I HATE “I might not know art, but I know what I like.”
I hate that.
“I might not know art, but I know what I like.” But also – you do know art. You might not know all the words around it but you are sentient and it is happening around you all the time. What you are saying is I can’t be bothered thinking about it.
It’s reductive and so I hate it. The reductive is the worst. It is the lowest of the low. The reductive stinks to high heaven. In everything. Art, music, politics, football, life. If you seek to reduce the complexity of a piece of work, of a real-life situation, of 22 humans kicking a ball around a field in front of other humans, in order to make things more straightforward for your own understanding rather than consider it further, then ultimately what was the point of confronting it in the first place?
Which brings me to the tricky – and possibly hypocritical – ground I occupy here. I don’t really know the first thing about Classical Music. You know how much I don’t know? I just capitalised the words “Classical Music”. You don’t see me doing that with “indie”, “hiphop” or “techno”. Though perhaps with “Rockabilly.” It feels that in not knowing the first thing about Classical Music I might just be about to make a fool of myself. Classical Music, as I understand it, always seems to be about something I don’t know or have motifs I’m not well enough informed to follow. Someone else does it. It happens elsewhere. It doesn’t happen in front of me.
Last night I went – paying my own money, I hasten to add; this review is entirely impromptu – to the Liverpool Philharmonic Orchestra. Why? Mostly because they are there. And because I hadn’t before. I saw some of it in Sefton Park this year but it was all stuff from films being played a million miles away. The programme I saw last night consisted of:
- Mahler – Blumine
- Strauss – Horn Concerto No.2
- Elgar – Symphony No.2
Vasily Petrenko conductor; Timothy Jackson horn.
OK – quick things out the way. Timothy Jackson is brilliant at playing the horn. You’d expect that. He’s a soloist at the Liverpool Philharmonic Orchestra. But brilliant. I obviously don’t know how brilliant but there was this moment once he’d finished where one of the women on violin turned to a colleague and her face lit up with a beatific smile as she clearly enthused over how brilliant he is. And I think she’d definitely know.

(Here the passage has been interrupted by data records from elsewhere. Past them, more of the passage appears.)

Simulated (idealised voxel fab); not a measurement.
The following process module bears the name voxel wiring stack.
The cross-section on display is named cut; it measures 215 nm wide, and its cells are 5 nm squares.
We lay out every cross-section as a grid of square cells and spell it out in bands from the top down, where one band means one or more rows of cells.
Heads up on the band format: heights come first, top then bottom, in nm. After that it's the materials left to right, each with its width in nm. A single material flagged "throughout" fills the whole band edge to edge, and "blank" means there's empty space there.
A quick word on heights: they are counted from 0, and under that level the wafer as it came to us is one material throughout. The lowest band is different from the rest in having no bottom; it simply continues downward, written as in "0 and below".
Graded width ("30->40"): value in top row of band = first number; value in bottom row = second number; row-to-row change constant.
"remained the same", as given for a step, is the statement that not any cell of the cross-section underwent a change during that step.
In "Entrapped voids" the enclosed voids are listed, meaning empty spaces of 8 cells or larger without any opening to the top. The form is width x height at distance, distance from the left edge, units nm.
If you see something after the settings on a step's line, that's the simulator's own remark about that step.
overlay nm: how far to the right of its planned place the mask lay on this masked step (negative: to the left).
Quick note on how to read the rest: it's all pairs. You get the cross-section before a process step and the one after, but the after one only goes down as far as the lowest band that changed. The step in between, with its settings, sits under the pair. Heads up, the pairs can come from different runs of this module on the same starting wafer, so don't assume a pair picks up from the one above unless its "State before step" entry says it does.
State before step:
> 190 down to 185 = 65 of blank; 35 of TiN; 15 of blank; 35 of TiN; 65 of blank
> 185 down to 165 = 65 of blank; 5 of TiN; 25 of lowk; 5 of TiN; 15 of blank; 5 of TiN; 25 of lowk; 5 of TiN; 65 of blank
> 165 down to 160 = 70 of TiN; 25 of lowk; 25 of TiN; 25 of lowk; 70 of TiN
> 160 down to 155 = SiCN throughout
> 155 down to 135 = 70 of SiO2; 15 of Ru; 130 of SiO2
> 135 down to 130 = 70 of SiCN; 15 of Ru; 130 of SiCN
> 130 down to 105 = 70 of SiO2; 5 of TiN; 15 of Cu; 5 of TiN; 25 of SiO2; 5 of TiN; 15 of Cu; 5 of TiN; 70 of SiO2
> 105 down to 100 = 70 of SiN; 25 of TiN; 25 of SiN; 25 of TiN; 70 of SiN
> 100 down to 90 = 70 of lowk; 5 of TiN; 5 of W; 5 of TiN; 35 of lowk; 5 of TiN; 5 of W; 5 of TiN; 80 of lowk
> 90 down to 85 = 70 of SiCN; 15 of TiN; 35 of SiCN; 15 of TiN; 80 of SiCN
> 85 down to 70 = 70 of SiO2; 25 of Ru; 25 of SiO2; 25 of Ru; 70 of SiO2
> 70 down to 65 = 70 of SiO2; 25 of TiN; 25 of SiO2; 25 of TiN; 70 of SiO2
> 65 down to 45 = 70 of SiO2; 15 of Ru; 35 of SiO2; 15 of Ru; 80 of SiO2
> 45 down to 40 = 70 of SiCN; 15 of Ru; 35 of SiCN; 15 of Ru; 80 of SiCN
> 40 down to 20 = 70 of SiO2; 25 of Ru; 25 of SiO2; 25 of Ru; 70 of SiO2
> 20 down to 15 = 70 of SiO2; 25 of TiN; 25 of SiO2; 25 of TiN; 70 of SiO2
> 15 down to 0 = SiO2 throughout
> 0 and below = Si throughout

But the Elgar. Let’s talk about the Elgar. Crashing Elgar. What did I hear? Well I definitely heard. I heard a great many aspects at the most spectacular volume, crashing in and out of each other. By Christ it is loud when it wants to be. I heard drama; I saw drama, great swaying, soaring playing full of determination and vigour, its pace never letting up. (I’m stunned how still the rest of the audience appeared to manage to sit. My head had gone a bit I think).
In the first movement I heard an initially joyous loss of innocence which became restless and regretful as it wore on. There was tenderness to the second movement, mourning the thing that had been regretted, not entirely able to let it go. In third movement there was crushing process and in the fourth we are churned along before we return to the first initial flush though are probably a bit wiser, a bit smarter. Across the four movements, it was vigorously wistful if such a thing is possible. It confronted its reality but still wants to strive for more. Still believes more is possible.
There’s a quote that I’m not going to ascertain because it isn’t that important to this writing that I think belongs to Nick Cave or maybe he regurgitated it and it belongs to someone else but the essence of it is that there are basically two types of writing. There is the writing which says “I’ve made sense of the Universe and this is it so read it,” and the writing which exists in order to help the writer make sense of the Universe.
I was asked by my companion why I was looking wistful afterwards. This music was making me think of the second type of writing, the type I never have time to do these days (these days! As though this is a blip or something. This decade more like) when there is little but organising and tight, functioning script to be written. The music felt like that second type of writing, it was writing itself, working itself out, not pre-determined into shape. It knew more of what it was about when finished than the composer did at the start.
Reading those programme notes I did OK. I didn’t know the Edwardian into Georgian thing or any of that but now I do and that’s good. I reckon me and Elgar hit it off. However it isn’t a test. They don’t give you marks. You don’t pass or fail. You experience. And it’s an experience that doesn’t need that explanation or base knowledge. You already have the base knowledge. You are a human that thinks and feels.
I do know art. I do know music. I do know what I like as well. And so do you. You know that. And so know this: this music is neither dead nor dying. It’s being played with startling aggression and pride in most cities in the country, most cities in the world. Yes, it’s being played with incredible virtuosity but much more than that it is being played with soul searing passion. It is music of soul searing passion, not smooth, not relaxing, not the soundtrack to a drive home or a commercial or a Hollywood film, not supplementary to the product but there, THERE! – demanding your attention, your contemplation, your catharsis.
They are doing this at the top of your road on a regular basis practically wherever you are. And if you are in Liverpool John Gibbons tells me they are one of the very best orchestras in the world. At the top of the road! I trust him on this. So let’s go. Let’s all go. Petrenko Ultras.